Playing party politics with your local post office

LONDON faces massive numbers of branch post offices closing - but, strangely enough, which ones will be axed will not be made public until after the mayoral and assembly elections in the capital.

I know I have a suspicious nature, but this cannot be a coincidence. Ministers know the uproaor in communities across the country as the closure programme - orchestrated by the Government - is rolled out and they are desperate to ensure voters in London are kept in the dark in the hope of Livingstone clinging onto the mayorality and Labour wins control of the assembly.

Royal Mail said this morning that 169 offices are earmarked for closure in the capital out of a current total of 850 . But it insists 90% of Londoners will see no change to their nearest branch under the proposals which it said will leave seven million residents unaffected or living within a mile of an alternative branch.
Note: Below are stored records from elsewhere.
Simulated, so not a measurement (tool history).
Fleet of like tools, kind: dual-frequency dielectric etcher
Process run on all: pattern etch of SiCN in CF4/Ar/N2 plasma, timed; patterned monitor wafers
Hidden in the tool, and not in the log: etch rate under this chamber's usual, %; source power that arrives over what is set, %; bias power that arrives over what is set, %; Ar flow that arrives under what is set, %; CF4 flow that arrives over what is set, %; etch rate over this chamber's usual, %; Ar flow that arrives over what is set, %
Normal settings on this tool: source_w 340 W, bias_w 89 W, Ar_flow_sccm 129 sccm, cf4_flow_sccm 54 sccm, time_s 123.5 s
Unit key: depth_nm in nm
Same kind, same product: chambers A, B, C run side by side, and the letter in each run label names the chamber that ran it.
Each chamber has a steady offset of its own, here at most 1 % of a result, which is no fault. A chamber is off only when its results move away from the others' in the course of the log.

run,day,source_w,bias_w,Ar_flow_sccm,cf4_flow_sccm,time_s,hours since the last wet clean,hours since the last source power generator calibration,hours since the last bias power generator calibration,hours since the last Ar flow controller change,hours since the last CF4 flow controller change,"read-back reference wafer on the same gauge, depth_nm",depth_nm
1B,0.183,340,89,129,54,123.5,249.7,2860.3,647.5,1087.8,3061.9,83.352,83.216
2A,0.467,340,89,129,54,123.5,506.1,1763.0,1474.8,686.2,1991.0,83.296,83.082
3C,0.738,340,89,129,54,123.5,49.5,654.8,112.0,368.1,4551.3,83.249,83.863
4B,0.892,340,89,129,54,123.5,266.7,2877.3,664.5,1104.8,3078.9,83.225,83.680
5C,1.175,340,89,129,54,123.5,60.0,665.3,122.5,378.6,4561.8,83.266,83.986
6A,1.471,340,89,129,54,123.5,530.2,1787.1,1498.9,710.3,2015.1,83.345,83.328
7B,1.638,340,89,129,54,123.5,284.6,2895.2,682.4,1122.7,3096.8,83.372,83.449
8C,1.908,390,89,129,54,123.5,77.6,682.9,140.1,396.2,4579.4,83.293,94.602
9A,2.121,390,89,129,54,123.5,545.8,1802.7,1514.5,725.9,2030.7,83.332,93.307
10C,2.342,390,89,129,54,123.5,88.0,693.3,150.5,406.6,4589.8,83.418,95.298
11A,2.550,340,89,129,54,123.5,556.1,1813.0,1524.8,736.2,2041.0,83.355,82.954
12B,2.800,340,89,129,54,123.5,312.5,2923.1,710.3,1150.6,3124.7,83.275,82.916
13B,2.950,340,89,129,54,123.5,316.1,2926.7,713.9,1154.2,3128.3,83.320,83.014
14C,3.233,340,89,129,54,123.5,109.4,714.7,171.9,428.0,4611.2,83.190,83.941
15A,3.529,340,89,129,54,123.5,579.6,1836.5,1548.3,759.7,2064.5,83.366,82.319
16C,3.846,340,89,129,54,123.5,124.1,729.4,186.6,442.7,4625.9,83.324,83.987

Royal Mail is now halfway through a series of 42 public consultations over the 2,500 national closures which will be completed by the end of the year. The first actual closures started last month in Kent.

 

Bob Neill, Shadow Minister for London, blew the whistle of the covert plans. "Labour is putting vast swathes of the London Post Office network under threat and putting people's livelihoods on the line - yet they will not reveal the final extent of Post Office cuts until after London's May elections. Ministers are pursuing their own selfish political considerations at the expense of the public."

 

I'm hardly being partisan when I side with Bob. Labour's been rumbled trying on a classic piece of party politicking. It ought to lead to a massive row - but whether Tory golden boy Boris Johnson is capable of taking advantage of such hokey-pokey must secretly worry strategists at Conservative Central Office.

 

Livingstone, of course, is busily trying to distance himself from the policy as he faces a voter backlash. ""London's Post Offices provide vital support for those who are most in need, particularly the elderly, disabled and those with young children. For many Londoners who do not have access to a bank account, the Post Office is an amenity they cannot do without."

 

He added: "I believe we need more, not fewer, Post Offices in London. I will be writing to the Post Office informing them of my intention to launch a legal challenge to their decision."

 

Admit it Ken, you've no influence over you political masters across the river.

posted on 19 February 2008 10:14 by Graham Dines

Comments

04 March 2008 23:57 by Craig

# re: Playing party politics with your local post office

Despite the huge numbers of Post Offices disappearing across the country, I notice that the three post offices in Parliament itself (all very close to eachother) seem to be exempt from the closure scheme? Closing two of them could have perhaps allowed for two rural or urban post offices elsewhere to be saved.